The problem is not bad laws or some sinister conspiracy. It is the inevitable result of two things: rampant rejection of God at all levels of our culture, and failure of His people to stand against the trend. The two are bound together. And the solution is simple but costly.
Enter Rolf Szabo. All he did to touch off this conflagration was to send a return memo to the Imperial Kodak Human Relations department: “Please do not send this type of information to me anymore, as I find it disgusting and offensive. Thank you," and kingdoms tottered.

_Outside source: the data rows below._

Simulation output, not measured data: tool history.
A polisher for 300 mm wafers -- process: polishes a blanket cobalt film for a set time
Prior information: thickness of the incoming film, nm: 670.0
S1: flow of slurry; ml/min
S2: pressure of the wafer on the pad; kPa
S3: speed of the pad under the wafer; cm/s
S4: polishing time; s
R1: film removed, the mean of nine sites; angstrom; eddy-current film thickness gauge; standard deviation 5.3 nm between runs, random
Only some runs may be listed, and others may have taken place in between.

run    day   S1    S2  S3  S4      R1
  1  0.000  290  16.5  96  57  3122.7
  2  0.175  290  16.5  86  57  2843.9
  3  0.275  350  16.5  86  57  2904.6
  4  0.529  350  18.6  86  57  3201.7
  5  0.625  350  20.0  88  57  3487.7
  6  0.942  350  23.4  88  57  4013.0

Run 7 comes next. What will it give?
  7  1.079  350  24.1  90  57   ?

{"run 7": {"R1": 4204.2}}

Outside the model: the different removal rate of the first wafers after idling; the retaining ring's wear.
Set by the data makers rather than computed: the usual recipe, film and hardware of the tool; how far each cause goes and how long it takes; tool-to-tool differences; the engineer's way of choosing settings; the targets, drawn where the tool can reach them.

In the book of Daniel, there were three young men who refused to bow down in worship to the king’s golden image. Even when threatened with a fiery death they still refused. Their words reverberate today with the same force: “We aren’t afraid to answer you in this matter, O king. Our God is able to deliver us out of your hand. But if not… we want you to know that we still won’t bow to your golden image.” The rest is history.
“But if not...”
These are words that encourage. These are fighting words, too. But these are also words that change the world. The great king of Daniel’s day later testified that because these three young stalwarts “yielded their own bodies” rather than deny their God, “they changed the king’s word.” Hang in there, Rolf. God is on your side, and so are we. Let’s change Kodak’s word.
By putting his job – and living – on the line, Rolf may well change a lot more than just a corrupt policy at Kodak. He may again purify to our minds and hearts the original – and good - meaning of “A Kodak Moment.”